In State v. Bennett, 153 Or App 60, 956 P2d 990 (1998), we applied Hadley and clarified that it is the totality of the circumstances, not simply the time that elapses between encounters, that should drive the determination of whether a trafile stop has concluded. In that case, the defendant was a passenger in a car that was stopped because the driver had committed a traffic infraction. During the course of the stop, the police arrested the driver. Following the arrest, an officer, who was standing approximately six feet away from the defendant, told the defendant that he was free to leave. In response, the defendant took off his safety belt, opened the door of the car, got out of the car and began walking away. After the defendant had taken two or three steps, approximately ten seconds after the officer had told him he was free to go, the officer asked the defendant if he could ask him a question. The defendant stopped and agreed to answer the question. The officer then asked the defendant if he could search him for drugs. The defendant agreed and the officer discovered what he suspected was a controlled substance.

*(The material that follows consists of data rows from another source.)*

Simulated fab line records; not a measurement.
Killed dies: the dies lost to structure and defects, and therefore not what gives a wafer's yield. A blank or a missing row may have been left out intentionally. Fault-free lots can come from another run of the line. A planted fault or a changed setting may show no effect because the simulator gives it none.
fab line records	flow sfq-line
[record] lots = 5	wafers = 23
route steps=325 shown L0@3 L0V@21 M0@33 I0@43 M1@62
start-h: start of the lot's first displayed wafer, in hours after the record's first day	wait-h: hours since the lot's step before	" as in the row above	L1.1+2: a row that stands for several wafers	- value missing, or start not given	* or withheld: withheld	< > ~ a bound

The defendant filed a motion to suppress on the ground that the officer’s request for consent unlawfully extended the traffic stop in violation of ORS 810.410. The trial court rejected the defendant’s argument because the “defendant was told that he could leave, knew that he could leave, and actually did leave before being questioned by” the officer. Id. at 63. Therefore, the traffic stop had concluded and the officer was free to ask the defendant a question. We agreed that, under Hadley, the defendant had had a “real time” opportunity to leave the scene, so the traffic stop had ended before the officer’s request. We explained:

“[T]he extent to which a defendant has the requisite ‘real time’ opportunity to move on after a traffic stop is not determined by measuring a particular number of seconds or minutes. It depends on the totality of the circumstances at the time.”

Id. at 64-65. Considering the totality of the circumstances, we concluded that the fact that only ten seconds had elapsed *86between the end of the stop and the second encounter was irrelevant in light of the fact that (1) the officer told the defendant that he could leave; (2) the defendant understood that he could leave; (3) the defendant did, in fact, leave; and (4) the manner in which he left, walking down a busy urban street, did not prevent anyone, including the officer who had just stopped him, from approaching him to engage in a conversation. Therefore, in that case, the officer’s request that defendant consent to be searched did not violate ORS 810.410(3)(b).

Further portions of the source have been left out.